When software or firmware gains control over the Software-Firmware Synchronization Register, it
checks if a certain resource is owned by the other (the bit is set). If not, it might set its bits for that
resource, taking ownership of the resource. The same process (claiming the semaphore and accessing
the Software-Firmware Synchronization Register) is done when a resource is freed up.
The following example shows how software can use this mechanism to own a resource (firmware
accesses are done in an analogous manner):
1. Software takes control over the software/firmware semaphore
a. Software writes a 1b to the SWESMBI bit in the Software Semaphore Register (SWSM)

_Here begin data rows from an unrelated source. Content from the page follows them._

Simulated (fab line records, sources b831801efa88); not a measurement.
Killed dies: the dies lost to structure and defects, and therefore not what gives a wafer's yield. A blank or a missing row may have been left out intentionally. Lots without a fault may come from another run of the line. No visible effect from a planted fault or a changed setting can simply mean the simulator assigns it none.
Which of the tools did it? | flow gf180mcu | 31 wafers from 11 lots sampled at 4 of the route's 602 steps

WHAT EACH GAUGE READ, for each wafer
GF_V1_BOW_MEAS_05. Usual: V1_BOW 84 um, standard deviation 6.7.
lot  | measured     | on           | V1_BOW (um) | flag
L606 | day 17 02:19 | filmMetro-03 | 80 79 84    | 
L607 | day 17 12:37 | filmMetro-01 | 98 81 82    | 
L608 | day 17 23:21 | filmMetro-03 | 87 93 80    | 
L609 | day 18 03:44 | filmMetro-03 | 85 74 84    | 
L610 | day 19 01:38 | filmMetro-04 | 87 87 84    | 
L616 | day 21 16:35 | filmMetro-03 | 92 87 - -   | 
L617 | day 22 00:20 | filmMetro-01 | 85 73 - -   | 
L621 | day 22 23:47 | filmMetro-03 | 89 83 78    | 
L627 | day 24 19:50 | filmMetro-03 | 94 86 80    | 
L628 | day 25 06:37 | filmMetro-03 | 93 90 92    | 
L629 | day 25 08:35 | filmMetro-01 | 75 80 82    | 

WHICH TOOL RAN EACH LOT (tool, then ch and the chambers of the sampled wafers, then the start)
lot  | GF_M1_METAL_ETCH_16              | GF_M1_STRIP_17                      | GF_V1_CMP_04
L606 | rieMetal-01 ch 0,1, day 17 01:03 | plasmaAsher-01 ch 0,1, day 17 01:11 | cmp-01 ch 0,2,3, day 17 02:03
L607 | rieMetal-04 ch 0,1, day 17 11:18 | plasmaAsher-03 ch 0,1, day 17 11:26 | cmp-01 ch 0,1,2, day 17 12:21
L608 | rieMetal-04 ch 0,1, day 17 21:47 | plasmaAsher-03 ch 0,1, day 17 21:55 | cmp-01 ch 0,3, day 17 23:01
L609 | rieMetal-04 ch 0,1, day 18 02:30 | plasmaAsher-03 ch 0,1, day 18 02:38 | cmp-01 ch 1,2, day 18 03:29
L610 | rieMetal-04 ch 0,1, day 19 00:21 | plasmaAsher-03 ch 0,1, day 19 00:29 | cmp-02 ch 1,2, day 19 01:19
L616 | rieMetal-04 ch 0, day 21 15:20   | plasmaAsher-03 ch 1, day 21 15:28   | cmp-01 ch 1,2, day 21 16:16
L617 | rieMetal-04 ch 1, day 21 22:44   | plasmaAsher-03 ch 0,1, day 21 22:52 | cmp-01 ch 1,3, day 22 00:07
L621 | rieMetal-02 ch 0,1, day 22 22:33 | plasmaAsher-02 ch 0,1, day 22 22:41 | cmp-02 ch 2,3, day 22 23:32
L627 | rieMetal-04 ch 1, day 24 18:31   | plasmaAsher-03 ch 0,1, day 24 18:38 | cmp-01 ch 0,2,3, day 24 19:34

b. Software then reads the SWESMBI. If set, software owns the semaphore. If cleared, this is an
indication that firmware currently owns the semaphore. Software should retry the previous step
after some delay.
2. Software reads the Software-Firmware Synchronization Register (SW_FW_SYNC) and checks the
firmware bit in the pair of bits that control the resource is requests to own.
a. If the bit is cleared (firmware does not own the resource), software sets the software bit in the
pair of bits that control the resource is requests to own.
b. If the bit is set (firmware owns the resource), go to step 4.
3. Software releases the software/firmware semaphore by clearing the SWESMBI bit in the Software
Semaphore Register (SWSM).
4. Software did not succeed in owning the resource (continued from step 2b) - software repeats the
process after some delay.
The following example shows how software can use this mechanism to release a resource (firmware
accesses are done in an analogous manner):
1. Software takes control over the software/firmware semaphore
a. Software writes a 1b to the SWESMBI bit in the Software Semaphore Register (SWSM).
b. Software then reads the SWESMBI bit. If set, software owns the semaphore. If cleared, this is
an indication that firmware currently owns the semaphore. software should retry the previous
step after some delay.
2. Software writes a 0b to the software bit in the pair of bits that control the resource is requests to
release.
3. Software releases the software/firmware semaphore by clearing the SWESMBI bit in the Software
Semaphore Register (SWSM).
4. Software waits some delay before attempting to control the semaphore again
Note: There are distinct bits for each PHY port.